More Generous Storage Limits
Hazardous substances are subject to a range of storage regulations and limitations. Ethanol can be stored in greater quantities and with fewer restrictions than hydrocarbons, which is one of the reasons why ethanol has become such a popular choice among hemp cultivators looking to process tens of thousands of pounds of hemp biomass. CO2 extractors would note, however, that supercritical carbon dioxide has no storage limits and therefore has the edge over both ethanol and hydrocarbons. CO2 comes with its own downsides and limitations, though, (including the multi-million-dollar equipment and operational costs), so ethanol still has arguably better cost-savings potential when it comes to storing high volumes of solvent on site. Note that when storing any type of flammable solvents on site (including ethanol and hydrocarbons), you’ll also need to adhere to other regulations like the placement of deflagration alarms and detectors, automated sprinkler systems, and fire distance offsets.

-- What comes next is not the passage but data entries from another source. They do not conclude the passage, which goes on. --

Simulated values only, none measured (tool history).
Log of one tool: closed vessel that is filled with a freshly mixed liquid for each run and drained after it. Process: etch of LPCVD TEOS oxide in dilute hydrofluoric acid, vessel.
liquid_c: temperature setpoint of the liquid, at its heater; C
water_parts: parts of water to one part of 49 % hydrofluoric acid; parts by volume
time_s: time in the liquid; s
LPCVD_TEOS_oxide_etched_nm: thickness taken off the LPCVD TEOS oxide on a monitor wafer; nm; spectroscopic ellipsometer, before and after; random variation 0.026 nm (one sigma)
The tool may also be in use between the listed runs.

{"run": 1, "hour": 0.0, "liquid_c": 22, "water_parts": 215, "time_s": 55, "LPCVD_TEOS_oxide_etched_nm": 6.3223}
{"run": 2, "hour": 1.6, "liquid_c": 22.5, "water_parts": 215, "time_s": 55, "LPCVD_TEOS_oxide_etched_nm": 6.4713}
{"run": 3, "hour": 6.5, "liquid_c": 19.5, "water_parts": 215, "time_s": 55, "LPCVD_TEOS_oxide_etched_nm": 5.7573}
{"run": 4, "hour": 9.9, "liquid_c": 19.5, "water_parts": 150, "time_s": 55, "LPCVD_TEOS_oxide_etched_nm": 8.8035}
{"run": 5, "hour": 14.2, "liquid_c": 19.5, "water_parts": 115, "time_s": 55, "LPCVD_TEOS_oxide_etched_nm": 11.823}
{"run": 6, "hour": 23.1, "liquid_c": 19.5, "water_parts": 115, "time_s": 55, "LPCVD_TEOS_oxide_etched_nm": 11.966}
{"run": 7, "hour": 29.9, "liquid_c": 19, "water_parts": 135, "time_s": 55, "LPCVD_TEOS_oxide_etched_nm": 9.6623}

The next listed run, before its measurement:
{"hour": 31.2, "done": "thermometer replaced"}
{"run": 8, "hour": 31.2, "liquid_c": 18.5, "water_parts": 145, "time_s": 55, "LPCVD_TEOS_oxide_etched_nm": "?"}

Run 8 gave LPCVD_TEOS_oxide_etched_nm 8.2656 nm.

The Ability to Produce Full-Spectrum Cannabis & CBD Tinctures
Tinctures have become extremely popular. They remain the most popular way to consume CBD oil, and they’re becoming increasingly common in the cannabis market for consumers seeking an alternative to smoking. Ethanol extraction lends itself to the production of tinctures. The extraction process allows you to boil off any unwanted terpenes and flavonoids, leaving you with an odorless, potent cannabis oil that can be absorbed under the tongue. If your goal is to create isolate products (like 100% CBD or CBG oil), you can take the process a step further and eliminate specific cannabinoids. Many CBD producers prefer ethanol because it works as a universal solvent. Just note that it requires tremendous precision and skill to isolate specific cannabinoids and remove all traces of solvent. For those without extensive training, the risk of operator error is high.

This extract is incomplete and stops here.